Wake-up · handwash / bathroom. Gentle waking.
Fixed
Afternoon Snack
Refuel.
Outdoor Activity / Play (hot window)
Peak heat — light and shaded. Quiet shade play; short on a hot day, indoors if needed.
Handwash / bathroom. Tidy hands and faces.
Cleanup & room reset. Cleanup song; everyone helps.
Closing Circle
Goodbye song and a "we were the helpers today!" wave. Off they go.
Combined Active Engagement — Departure. Soft combined play and warm handoffs.
Combined arrival care. Soft welcome until the Littles room opens.
Outdoor Play · Music March Rehearsal (anchor)
Now the signal moves into the music itself — this is the dress rehearsal for tomorrow. March with the marching song playing; when you pause the music, everyone stops. Bring out the class set of shakers you prepped ahead of the week (see Prep): shake while the music plays, hands still when it stops. Walk the parade route once at the end so the path feels familiar. Keep it light and joyful.
Materials — marching playlist + a way to pause it, shakers, parade-route markers.
The wait is bigger now. Stopping a shaker mid-shake is harder than freezing your feet — the noise and the fun pull the other way. That's the point: the challenge nudges up a notch from Monday, right where it should for the day before the parade.
EF Research: self-control grows best when the "stop" gets a little harder over time — a stronger pull to resist each day. By rehearsing the harder version now, tomorrow's parade feels easy. Google "graded difficulty inhibitory control young children."
Circle Time (10 min)
Hello song, picture schedule, and a quick plan for the float: "What should we put on our parade float?" Let a few Littles point or name a color. A round of shake-and-stop to warm up the hands.
Handwash / bathroom. Wash up for snack.
Fixed
Morning Snack
Cozy snack.
Craft / Tables · Coffee-Filter Firework & Float Decor
Two happy jobs at the table. First, color a coffee filter with red and blue washable markers — the gentle rule: color the next ring only when the signal says GO, so the firework grows ring by ring as they wait for each cue. Then dab a little water and watch the colors bloom. Tape the finished fireworks and streamers onto the float together — a quick "what's your plan, where does yours go?" before, and a proud "look what we built!" after.

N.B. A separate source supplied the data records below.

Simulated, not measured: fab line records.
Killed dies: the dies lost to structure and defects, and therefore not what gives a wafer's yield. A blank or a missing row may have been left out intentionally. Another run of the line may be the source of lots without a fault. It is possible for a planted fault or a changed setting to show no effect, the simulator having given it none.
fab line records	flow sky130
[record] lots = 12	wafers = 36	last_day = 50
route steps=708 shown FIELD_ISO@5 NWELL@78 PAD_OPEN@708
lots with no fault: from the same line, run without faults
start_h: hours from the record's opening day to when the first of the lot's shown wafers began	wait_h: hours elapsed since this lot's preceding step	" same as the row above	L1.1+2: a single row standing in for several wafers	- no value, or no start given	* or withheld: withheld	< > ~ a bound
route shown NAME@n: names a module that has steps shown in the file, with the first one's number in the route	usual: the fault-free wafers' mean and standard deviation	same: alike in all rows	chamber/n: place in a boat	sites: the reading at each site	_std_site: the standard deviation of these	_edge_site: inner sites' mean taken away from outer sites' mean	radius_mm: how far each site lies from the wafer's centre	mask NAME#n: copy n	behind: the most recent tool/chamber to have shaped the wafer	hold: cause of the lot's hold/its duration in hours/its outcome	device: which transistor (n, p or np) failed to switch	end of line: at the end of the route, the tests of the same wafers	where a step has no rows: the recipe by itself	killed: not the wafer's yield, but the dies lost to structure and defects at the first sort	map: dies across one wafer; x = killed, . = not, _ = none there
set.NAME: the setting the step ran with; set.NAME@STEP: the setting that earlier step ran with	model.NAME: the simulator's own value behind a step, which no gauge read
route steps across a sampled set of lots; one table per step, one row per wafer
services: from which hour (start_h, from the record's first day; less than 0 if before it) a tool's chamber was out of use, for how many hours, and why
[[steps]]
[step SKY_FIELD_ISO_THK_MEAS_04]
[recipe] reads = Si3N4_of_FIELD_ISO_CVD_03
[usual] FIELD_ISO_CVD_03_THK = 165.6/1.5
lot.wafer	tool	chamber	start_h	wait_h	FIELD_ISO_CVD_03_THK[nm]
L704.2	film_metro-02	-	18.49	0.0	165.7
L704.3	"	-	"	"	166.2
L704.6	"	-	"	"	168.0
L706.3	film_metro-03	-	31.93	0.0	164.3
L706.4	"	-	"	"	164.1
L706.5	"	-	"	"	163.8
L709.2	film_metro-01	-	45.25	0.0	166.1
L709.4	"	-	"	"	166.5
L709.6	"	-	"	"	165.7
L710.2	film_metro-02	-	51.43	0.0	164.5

Materials — coffee filters, red/blue washable markers, water + droppers, the wagon/float, wide tape (adult), big stickers.
Plan it, do it, then look back at it. Bookend the float-building with two tiny questions — "what will you put on the float?" before, and "what did you make?" after. That little plan-then-review loop is one of the strongest ways to grow a young child's thinking-and-remembering, and it takes ten seconds.
Handwash / bathroom. Quick wash and reset.
Music & Movement · Shake & Stop
Hand out the shakers. Shake to the music, hands still when it stops — and take turns being the "band leader" who gets to shake first. The clearest, happiest stop/go game with instruments. Repeat as long as they're laughing.
Centers
Open centers with the float on display and the helper corner still out. Add an instrument basket so children can explore the shakers and bells. Parallel play, child's pace.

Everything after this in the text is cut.